# Attic Ladder that fits 21 by 27 inch opening?



## natethegreat (Apr 2, 2012)

I need an attic ladder that will fit any opening or one that is made to fit an opening that is 21 inches by 27 inches. I don't think this is a very typical opening size, so I'm having trouble finding an attic ladder.


----------



## Jay 78 (Mar 2, 2011)

Build one.


----------



## sublime2 (Mar 21, 2012)

http://www.calvertusa.com/id30.html


----------



## Just Bill (Dec 21, 2008)

That's one, but they are expensive. Check out Werners telescoping aluminum ladder. Fits a small opening and takes up little space.


----------



## M3 Pete (May 10, 2011)

THe bigger question is why is your opening so small? 
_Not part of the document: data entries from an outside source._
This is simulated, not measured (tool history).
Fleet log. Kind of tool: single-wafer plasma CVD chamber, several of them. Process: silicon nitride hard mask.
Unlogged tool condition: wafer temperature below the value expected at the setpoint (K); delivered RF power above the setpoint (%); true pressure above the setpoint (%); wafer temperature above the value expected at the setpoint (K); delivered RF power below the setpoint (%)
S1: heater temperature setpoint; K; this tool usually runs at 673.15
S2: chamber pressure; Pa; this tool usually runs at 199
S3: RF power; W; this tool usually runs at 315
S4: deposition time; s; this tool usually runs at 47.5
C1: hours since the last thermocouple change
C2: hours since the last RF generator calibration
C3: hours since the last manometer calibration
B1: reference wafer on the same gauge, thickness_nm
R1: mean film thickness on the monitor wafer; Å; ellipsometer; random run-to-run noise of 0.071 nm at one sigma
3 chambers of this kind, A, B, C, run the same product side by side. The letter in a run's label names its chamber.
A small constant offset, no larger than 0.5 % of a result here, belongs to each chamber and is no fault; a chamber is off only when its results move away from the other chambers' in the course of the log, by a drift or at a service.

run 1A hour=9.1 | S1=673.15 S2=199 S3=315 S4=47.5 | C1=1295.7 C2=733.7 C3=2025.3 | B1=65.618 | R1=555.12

Unless you have all kinds of structure in the way , you can enlarge the opening. Most times the opening is constructed between the attic joists, with a couple 2x4 spanning the joists to make a rectangular opening. 

Before you start, check to see that you have enough room in the attic to enlarge the opening, determine where you want the opening to be so that you know the location where you will be stepping up into the attic (need head clearance, room to step into, etc.), and check to see that you will have enough room for the ladder to unfold and touch the floor, and that you can easily get onto the ladder once it is open (enough clearance from a wall, etc.)

You can leave one of these 2x4 in place to form one end of your opening, but you will have to remove and replace the other one. You may have to move some insulation before you do this, and you will want to put a tarp on the floor to catch the debris. You will make lots of dust too, so prepare for that. 

There are lots of DIY instructions out there to show you how to enlarge the opening. WIth basic DIY skills, it's not that hard. 

Then you can use whatever ladder will fit in your new opening..


----------



## gregzoll (Dec 25, 2006)

M3 Pete, you want to talk about a small scuttle. Mine is aprx. 16x18, so I can see how the OP is that small.

nathanleg, 18x24 is the min. for the Werner telescoping ladder. How far is it from floor to ceiling? If only 8 feet, stick with a regular ladder. If over 9'-10", you will need a taller ladder, due to the telescoping are not made for anything higher than 9'-10". http://us.wernerco.com/attic-ladders/products-overview/aa-series-microsite


----------